Tuesday, February 07, 2017

Redbrick on "Housing white paper: Government reinvents the wheel"

Check out "Here are some initial reactions to the White Paper published today, having also listened to Sajid Javid’s statement at lunchtime. 

Almost every news programme and every newspaper has previewed the Housing White Paper, published today, in excitable terms, building expectations that something dramatic was about to happen. It seems they all believed the spin that the Government was to take radical and bold action to ‘fix the broken housing market’. Housing Minister Gavin Barwell in particular has been talking a good game over the weekend, and nearly sounded convincing.
But in the event the 100+ page White Paper is a huge disappointment, a damp squib, a fuss about nothing. It reinvents the idea that local authorities should undertake standardised housing needs assessments, pinches but waters down some private rented sector proposals made by Ed Miliband at the 2015 General Election and promises a huge number of consultations on future changes (mainly to detailed planning regulations) – well, they’ve only been in for 7 years, it’s too much to hope they know what they’re doing by now.
Most of the rest of it is the same old words, spoken by Housing Ministers back to the venerable Grant Shapps, but in a slightly different order: simplify planning, make more land available, release public land, strong protection for green belt, stronger voice for communities, better use of land, providing infrastructure, tackling skills shortages, more small builders, custom building, more institutional investors, making renting fairer, it goes on and on.

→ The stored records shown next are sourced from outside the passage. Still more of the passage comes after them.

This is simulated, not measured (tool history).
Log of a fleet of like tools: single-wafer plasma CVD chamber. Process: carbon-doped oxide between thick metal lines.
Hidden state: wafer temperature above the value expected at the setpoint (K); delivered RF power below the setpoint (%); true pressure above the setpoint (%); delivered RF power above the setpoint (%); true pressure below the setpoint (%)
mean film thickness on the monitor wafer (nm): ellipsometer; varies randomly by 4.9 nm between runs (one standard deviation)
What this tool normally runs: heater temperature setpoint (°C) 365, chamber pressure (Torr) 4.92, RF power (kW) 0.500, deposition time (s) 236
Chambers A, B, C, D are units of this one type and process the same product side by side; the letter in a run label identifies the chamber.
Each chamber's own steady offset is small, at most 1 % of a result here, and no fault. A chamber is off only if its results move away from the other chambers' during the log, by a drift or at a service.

The Government is reinventing a square wheel. It didn’t work the first time and it won’t work now.

The White Paper is mainly about housebuilding, and a bit about private renting. It has next to nothing to say about making housing genuinely affordable. It continues the failed policy of pouring money into supporting demand for home ownership whilst allocating a pittance to new genuinely affordable supply. It has nothing to say about the horrific implications of welfare reform or the relationship between housing affordability and the benefits system.
Social rented housing make a single appearance in the White Paper, but only in the section on plans to ‘redefine’ affordable housing.
Continuing the current debasement of the language, affordable housing is to be defined as including many things that are not affordable at all.
Affordable housing will be defined as including:
  • Social rented housing (determined by guideline target rents)
  • Affordable Rented housing (let to the same eligible people as social rented but with rents at no more than 80% of local market rents)
  • Starter homes (to be restricted to those with maximum household incomes of £80K, £90K in London)
  • Discounted market sales housing (discount of at least 20% from market value)
  • Affordable private rent housing (at least 20% below market rent)
  • Intermediate housing (sale or rent at costs above social rent but below market).
The complete absence of any proposals to re-establish a major programme of building of social rented homes at genuinely affordable rents is the central failure of the White Paper. It might get boring to repeat this so often but as George Orwell said:

We have now sunk to a depth at which restatement of the obvious is the first duty of intelligent men.